Also, IRN Index methodology is the ground of "Knowledge Exchange: Progress / Dissemination" metric of QS World University Rankings in Sustainability.
The Margalef Index, widely used in the environmental sciences, has been adapted to estimate the richness of the selected international research partners for a given institution. IRN Index reflects the ability of institutions to diversify the geography of their international research network by establishing sustainable research partnerships with other higher education institutions. It also reflects the efficiency of this as we look at the diversity of partner locations against the efforts needed to achieve such a diversity. Specifically, the QS International Research Network (IRN) Index is calculated with the following formula:
IRN Index = L / ln(P),
where P is the distinct count of international partners (higher education institutions) and L is the distinct count international locations represented by them.

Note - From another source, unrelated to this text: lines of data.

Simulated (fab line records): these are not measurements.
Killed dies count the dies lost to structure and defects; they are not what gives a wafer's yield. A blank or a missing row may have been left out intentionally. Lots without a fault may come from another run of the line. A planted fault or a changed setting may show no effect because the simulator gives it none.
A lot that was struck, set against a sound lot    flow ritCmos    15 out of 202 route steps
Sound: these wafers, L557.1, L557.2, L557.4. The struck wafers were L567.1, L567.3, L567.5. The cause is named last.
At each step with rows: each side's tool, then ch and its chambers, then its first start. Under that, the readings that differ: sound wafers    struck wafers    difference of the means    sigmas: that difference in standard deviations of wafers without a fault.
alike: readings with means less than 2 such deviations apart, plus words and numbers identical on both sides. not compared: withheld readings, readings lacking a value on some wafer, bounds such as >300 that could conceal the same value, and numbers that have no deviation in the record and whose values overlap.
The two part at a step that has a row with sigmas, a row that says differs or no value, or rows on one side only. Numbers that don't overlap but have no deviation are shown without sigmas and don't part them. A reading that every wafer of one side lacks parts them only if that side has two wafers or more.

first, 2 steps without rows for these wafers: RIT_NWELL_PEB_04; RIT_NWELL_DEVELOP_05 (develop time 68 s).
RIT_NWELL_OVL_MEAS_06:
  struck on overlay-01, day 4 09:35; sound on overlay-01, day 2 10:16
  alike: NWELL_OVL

In QS World University Rankings and QS University Rankings by Region, this metric considers only sustained partnerships, i.e. those which result in 3 or more joint papers with non-zero citations (excluding self-citations) indexed by Scopus in a five-year period.
As in other cases when citations and papers are processed, IRN Index is normalized by our five faculty areas: it is calculated per each of them and then averaged to ensure that the influence of research publishing cultures is equalized across the different faculty areas. Also, only relevant paper types are considered and our usual affiliation cap is applied.